The menu said the meatloaf came topped with a tomato gravy so I decided to give it a try since I have been obsessed with the tomato and beef gravy that comes on the meatloaf at Southern Hands for several months now. Since I was going to compare it to Southern Hands I decided to also get my standard sides from the restaurant of turnip greens and purple-hull peas.
The price for the plate lunches is only $6.99. After taking my order the waitress, who was the friendly grandmother-type server you'd expect to find in a country diner, mentioned that it was free banana pudding day so if I wanted she'd bring me some for dessert after my meal. I usually take a pass on dessert but I was born and raised in the South and I don't turn down free 'naner puddin.' The server started to walk off before turning around and mentioning that the restaurant was also offering a special with any meat and two combo of four coconut shrimp for $1. At that point I wasn't sure if she just thought I looked too skinny and needed to be fattened up but I told her to add the shrimp to my order too.
The shrimp came out with my cornbread. Four shrimp, two corn muffins, meatloaf, turnip greens, peas and banana pudding is pretty hefty meal for just $7.99 before tax and tip. I only had a few bites of the corn bread but it was good enough that I could have easily eaten more. I was happen to see that it came with real butter (ingredients: cream, salt) not any type of vegetable oil-based frankenfood.

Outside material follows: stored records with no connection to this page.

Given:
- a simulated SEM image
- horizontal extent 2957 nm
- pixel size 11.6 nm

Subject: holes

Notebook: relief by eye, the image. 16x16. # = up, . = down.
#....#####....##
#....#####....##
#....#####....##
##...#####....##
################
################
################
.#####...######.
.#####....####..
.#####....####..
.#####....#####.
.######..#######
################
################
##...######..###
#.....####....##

When my main plate of food came out I was disappointed by the meatloaf since the "tomato gravy" listing in the menu had made me excited. The "tomato gravy" it was swimming in looked like ketchup and tasted like ketchup. Southern Hands has definitely raised my expectations when it comes to meatloaf. Also, at Southern Hands I've gotten spoiled by greens and peas that never need additional seasoning. At the Cottage both were way underseasoned. The greens were fine with some salt, pepper and Bruce's Hot Pepper Sauce. The peas didn't have any pork flavor, which should be the foundation of delicious peas. I added Louisiana Hot Sauce, salt and pepper to them but it is hard to get the salt level right on peas that didn't get enough while they were cooking. Like Plate Lunch in Bartlett the Cottage serves up old-fashioned white country cooking as opposed to flavorful soul food. The portions are generous and none of the food I tried was bad, but there was nothing to truly excite the taste buds other than the dessert.
The cottage served me some some great homemade banana pudding and at a price of free it was impossible to turn down.